I ran across a practical example of algorithm analysis when I wrote a method that generates unique random values inside a provided range. Figured I would share it...
The code in this article was included in my https://github.com/ZacharyPatten/Towel project. Please check it out if you want to see more code like it. :)
Note: all code examples are in C#.
Introduction
When you want to generate unique random numbers, there are two approaches you can take: 1) you can track the remaining possible values of generation or 2) you can track the values that have already been randomly selected. For variables/parameters, let count
be the number of values to generate, minValue
be the inclusive lower bound of generation, and maxValue
be the exclusive upper bound of generation.
Algorithm #1/A
After a bit of googling, option #1 seems to be more common. You often see people throw all the possible values into an array/list and remove a randomly generated index. Here is an implementation of that algorithm:
public static IEnumerable<int> NextUniqueA(this Random random, int count, int minValue, int maxValue)
{
// Algorithm A: Θ(range + count)
int pool = maxValue - minValue;
int[] array = new int[pool];
for (int i = 0, j = minValue; j < maxValue; i++, j++) // Θ(range)
array[i] = j;
for (int i = 0; i < count; i++) // Θ(count)
{
int rollIndex = random.Next(0, pool);
int roll = array[rollIndex];
array[rollIndex] = array[--pool];
yield return roll;
}
}
Algorithm #2/B
Now, here is what option #2 can look like. For this implementation, I use a linked list to store all the values that have already been generated in sorted order:
public static IEnumerable<int> NextUniqueB(this Random random, int count, int minValue, int maxValue)
{
// Algorithm B: O(.5*count^2), Ω(count), ε(.5*count^2)
Node head = null;
for (int i = 0; i < count; i++) // Θ(count)
{
int roll = random.Next(minValue, maxValue - i);
Node node = head;
Node previous = null;
while (!(node is null)) // O(count / 2), Ω(0), ε(count / 2)
{
if (node.Value > roll)
break;
roll++;
previous = node;
node = node.Next;
}
yield return roll;
if (previous is null)
head = new Node() { Value = roll, Next = head, };
else
previous.Next = new Node() { Value = roll, Next = previous.Next };
}
}
internal class Node
{
internal int Value;
internal Node Next;
}
Analyzing Algorithm Complexities
These two implementations have different runtime algorithm complexities. The #1/A option has a runtime complexity of Θ(range + count)

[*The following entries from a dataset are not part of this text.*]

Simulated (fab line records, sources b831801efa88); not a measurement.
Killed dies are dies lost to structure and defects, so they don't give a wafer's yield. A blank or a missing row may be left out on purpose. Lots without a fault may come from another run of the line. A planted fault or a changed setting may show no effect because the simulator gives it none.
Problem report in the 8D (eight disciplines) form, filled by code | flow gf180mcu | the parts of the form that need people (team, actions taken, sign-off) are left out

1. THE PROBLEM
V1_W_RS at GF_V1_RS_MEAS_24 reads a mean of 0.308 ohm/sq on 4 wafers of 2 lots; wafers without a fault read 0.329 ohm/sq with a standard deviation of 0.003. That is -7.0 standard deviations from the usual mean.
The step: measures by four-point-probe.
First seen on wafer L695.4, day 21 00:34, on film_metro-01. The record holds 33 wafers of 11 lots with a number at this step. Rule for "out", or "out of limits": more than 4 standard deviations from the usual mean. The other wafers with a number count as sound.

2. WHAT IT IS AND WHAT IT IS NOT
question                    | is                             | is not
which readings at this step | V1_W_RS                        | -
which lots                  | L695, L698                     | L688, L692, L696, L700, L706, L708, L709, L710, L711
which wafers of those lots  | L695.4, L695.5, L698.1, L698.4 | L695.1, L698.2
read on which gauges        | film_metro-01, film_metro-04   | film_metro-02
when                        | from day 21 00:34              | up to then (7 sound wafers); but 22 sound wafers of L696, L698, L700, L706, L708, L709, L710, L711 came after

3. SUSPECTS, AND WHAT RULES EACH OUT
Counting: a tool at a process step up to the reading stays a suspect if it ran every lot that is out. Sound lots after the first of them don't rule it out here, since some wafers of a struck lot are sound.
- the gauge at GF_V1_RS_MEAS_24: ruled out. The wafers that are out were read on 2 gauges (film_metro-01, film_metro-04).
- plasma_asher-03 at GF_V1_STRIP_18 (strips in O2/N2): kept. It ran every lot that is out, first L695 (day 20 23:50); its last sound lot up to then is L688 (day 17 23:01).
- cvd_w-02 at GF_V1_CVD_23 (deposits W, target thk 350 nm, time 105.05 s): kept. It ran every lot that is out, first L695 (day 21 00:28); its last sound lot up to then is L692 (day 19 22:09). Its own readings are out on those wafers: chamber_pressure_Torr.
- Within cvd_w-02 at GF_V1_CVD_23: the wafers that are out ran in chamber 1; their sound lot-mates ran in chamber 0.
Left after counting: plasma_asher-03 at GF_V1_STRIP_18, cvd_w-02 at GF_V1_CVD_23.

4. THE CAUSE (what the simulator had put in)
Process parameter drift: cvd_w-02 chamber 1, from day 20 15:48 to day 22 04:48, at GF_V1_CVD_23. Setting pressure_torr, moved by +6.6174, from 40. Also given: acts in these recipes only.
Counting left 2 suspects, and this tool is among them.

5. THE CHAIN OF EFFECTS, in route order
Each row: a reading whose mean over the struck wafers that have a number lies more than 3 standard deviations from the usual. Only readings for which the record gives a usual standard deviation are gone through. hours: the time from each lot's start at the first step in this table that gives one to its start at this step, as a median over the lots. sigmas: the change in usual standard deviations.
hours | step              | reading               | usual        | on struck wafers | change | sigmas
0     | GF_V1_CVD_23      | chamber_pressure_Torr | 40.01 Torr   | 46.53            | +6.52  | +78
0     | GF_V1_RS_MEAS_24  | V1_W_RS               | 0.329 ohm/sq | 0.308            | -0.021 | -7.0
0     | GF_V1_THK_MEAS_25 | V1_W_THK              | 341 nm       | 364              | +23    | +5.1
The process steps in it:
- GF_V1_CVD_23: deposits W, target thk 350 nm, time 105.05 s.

while the #2/B option has a runtime complexity of O(.5*count^2), Ω(count), ε(.5*count^2)
where O
is the worst case, Θ
is every case, Ω
is the best case, and ε
is the expected average between the worst and the best cases. Long story short, when the count
is relatively low you want to use algorithm #2/B. When the count
is relatively high you want to use algorithm #1/A. So if you want to make a faster all-around general purpose method, you need to combine the two approaches. But how do you do that? You need to find the intersection of the two runtime complexities of each method.
If you treat both algorithm complexities as linear functions and do some simple math to find the intesection, you will find that they intersect at about √(maxValue - minValue)
the square root of the range of random generation relative to count
. Now that you know the intersection point, you can combine the two algorithms into a single function that is optimized for more use cases:
Combination of #1/A and #2/B
public static IEnumerable<int> NextUnique(this Random random, int count, int minValue, int maxValue)
{
if (count > Math.Sqrt(maxValue - minValue))
{
// Algorithm A
}
else
{
// Algorithm B
}
}
Benchmarks
Here are some benchmarks so you can compare theory with practical results. Note that for these benchmarks I used a random generation range of 0..10000
. So minValue = 0
and maxValue = 10000
. From the theory, I knew that the intersection of the runtime algorithms is roughly √(maxValue - minValue) = √(100000 - 0) = √(100000) = 100
. So when count
is less than ~100
the #2/B algorithm should be faster, but when count
is greater than ~100
algorithm #1/A should be faster.
Benchmarks Source Code
Note: This code uses the BenchmarkDotNet nuget package. It also uses the Plots exporter to generate the graphs, which requires R be installed.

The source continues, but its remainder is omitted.